Learn how to draft, review, and update a valid will in Canada, including key provincial requirements, executor responsibilities, naming beneficiaries, and integrating the will with your overall financial plan.
Imagine, for a moment, someone who’s spent their entire life building a future for themselves and their loved ones. They’ve got a cozy home, a few investments, maybe a vacation property, and even some (slightly embarrassing) digital treasures like a blog no one reads anymore. Everything’s humming along—until one day, they realize that if they suddenly weren’t around, who would get all these assets or even know where to find them?

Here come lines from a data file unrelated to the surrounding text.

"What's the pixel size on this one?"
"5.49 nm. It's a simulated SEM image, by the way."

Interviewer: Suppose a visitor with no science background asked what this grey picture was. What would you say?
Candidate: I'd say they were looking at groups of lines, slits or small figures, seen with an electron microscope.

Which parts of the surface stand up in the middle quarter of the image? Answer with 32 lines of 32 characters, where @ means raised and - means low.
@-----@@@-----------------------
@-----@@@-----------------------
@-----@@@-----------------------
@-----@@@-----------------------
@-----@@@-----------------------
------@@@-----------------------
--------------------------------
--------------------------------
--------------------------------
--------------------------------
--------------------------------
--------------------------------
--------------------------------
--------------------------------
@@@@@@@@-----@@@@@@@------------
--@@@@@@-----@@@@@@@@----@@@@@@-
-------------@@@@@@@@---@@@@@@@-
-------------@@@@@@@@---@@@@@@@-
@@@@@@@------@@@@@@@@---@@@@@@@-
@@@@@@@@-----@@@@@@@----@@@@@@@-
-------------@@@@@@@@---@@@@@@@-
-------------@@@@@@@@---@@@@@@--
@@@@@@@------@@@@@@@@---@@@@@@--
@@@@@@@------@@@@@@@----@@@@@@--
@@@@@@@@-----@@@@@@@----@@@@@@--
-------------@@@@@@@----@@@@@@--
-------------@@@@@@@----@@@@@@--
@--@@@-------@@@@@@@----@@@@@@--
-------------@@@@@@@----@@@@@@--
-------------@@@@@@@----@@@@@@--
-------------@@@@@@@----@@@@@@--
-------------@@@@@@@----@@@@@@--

This section is all about that challenge—tidying up our future plans so our families, friends, or chosen causes aren’t left in the dark or in disputes after we’re gone. We’re going to discuss the ins and outs of preparing a will in Canada. That means we’ll talk about the legal framework, what elements make a will valid, how to choose an executor, and why you might want to scribble down every asset (trust me, it saves a lot of time later). We’ll also look at specific quirks in certain provinces (especially Quebec), plus the all-important need to revisit your will whenever life changes.
Throughout this reading, keep in mind that the laws can vary from one province or territory to another—sometimes significantly. And as of 2025, with Canada’s new self-regulatory organization, the Canadian Investment Regulatory Organization (CIRO), overseeing investment dealers and mutual fund dealers, there’s a heightened emphasis on proper estate planning in connection with financial advice. So let’s dive in.
Wills in Canada are governed primarily by provincial or territorial legislation, plus relevant case law (or the Civil Code in Quebec). In Ontario, for instance, the Succession Law Reform Act dictates who can make a will, how it should be signed, and its witnessing requirements. In British Columbia, the Wills, Estates, and Succession Act covers similar ground. Quebec follows the Civil Code of Quebec, which has distinct provisions on testaments, including notarial wills.
Though the rules are slightly different in each region, a few broad principles usually apply:
• The testator (the person making the will) must have the mental capacity to understand the nature and effect of their testamentary decisions.
• The will typically must be in writing and signed.
• Most provinces and territories require at least two witnesses who are not beneficiaries under the will.
• In Quebec, there are three main forms of wills: notarial, holograph, and witnessed (commonly referred to as the “formal will”). Each has specific requirements.
In Canada, if someone dies intestate (that is, without a valid will), their property gets distributed under the governing legislation of their province or territory—often not how folks would have preferred.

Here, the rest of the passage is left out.